A recent post from a midwife on the Dating a Widower Facebook group got me thinking about how culture helps or hinders widowers from moving on. The story she posted goes as follows (posted here with permission):
Attended another beautiful homebirth yesterday. One of my Amish ladies. She had a baby girl, number nine and they named her Mary, in honor of her husband's father's wife, who is not his [birth] mother. His [birth] mother died a couple years ago and his Dad remarried this lady. They usually name their children after family members. The Dad said that he wanted to be sure that his Father's wife knew that they all loved and accepted her and that she was family. They wanted to honor her for loving his father and taking care of his younger siblings. She is too old to have children of her own so this is the only way her name would live on in their family. His father just remarried a few months ago and only courted her for a few months prior to that. The Dad said to me that while they all miss his mom and remember her fondly, in their culture when a man remarries she is not the "new wife" she is just "the wife", it's a very "the old has passed away, now we go on with life in the here and now" kind of society. I found their naming of their daughter to be such a touching gesture.

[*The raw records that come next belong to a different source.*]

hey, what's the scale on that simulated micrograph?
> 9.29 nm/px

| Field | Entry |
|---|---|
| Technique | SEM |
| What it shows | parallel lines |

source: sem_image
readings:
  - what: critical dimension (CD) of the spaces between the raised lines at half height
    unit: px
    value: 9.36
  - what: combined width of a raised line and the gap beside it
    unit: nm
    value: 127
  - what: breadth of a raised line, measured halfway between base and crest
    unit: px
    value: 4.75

I don’t know much about the Amish culture but, like the GOW who posted it, I found this to be a very moving way of accepting the new wife into a family. In fact, I can’t think of a more tender way of letting a WOW know that she’s officially part of the family.
What culture that the widower grew up in can have a profound effect on when or if he starts a new chapter in his life. Some cultures, like the Amish example above, do a better job of helping members of the community with loss and moving on. Others don’t.
For example, Popular Western culture (as it’s defined by movies, books, news, music, etc.) doesn’t do a good job in my opinion of handling issues of grief, widowhood, and marriage. In books and movies, widowers are generally portrayed as lost forlorn souls who’s pain can only be fixed by a new woman. Despite their immense pain, they’re generally portrayed as good dating material because they’ve already opened up their heart to someone else and know how to express their true feelings.
Movies and books about widowers falling in love again make good entertainment, but they usually don’t translate well when we use them to influence real world relationships with widowers. Think of the opening scene in Sleepless in Seattle when the Tom Hank’s character calls in to a radio show and talks about how much he loves his late wife. He gets hundreds of letters from women who want to date him. In the real world how many people actually fall in love with someone because of how much the talk about their love for another person? No many, if any. Yet movies and other entertainment like Sleepless subtly influence the way some widowers and GOWs go about their relationship.
I grew up in a strongly religious community and as an adult have chosen to remain part of it. In my culture, we believe families can be together after this life and the bonds of marriage can transcend death. Though those beliefs weren’t the sole factor in my ability to move on and start a life with Marathon Girl, the values and beliefs I’ve chosen to follow did strongly influence my ability to forgive the late wife for her suicide and open my heart to someone else.
That’s not to say that all religious cultures do a good job of helping widowers transition to a new life or that more secular cultures don’t. The point is that a set of values and beliefs that a widower currently has or was raised with can strongly influence the way he, his family, and others grieve and moves on to the point that it may help or hinder any relationship he enters.
So as you’re dating and getting to know a widower better, keep in mind any cultural influences that may be holding him back or moving him forward. Understanding the ideas and philosophies of someone you’re dating are only part of getting to know someone but doing so might help you understand a widower’s words and actions as well as knowing whether or not he’s capable of starting a new life with you.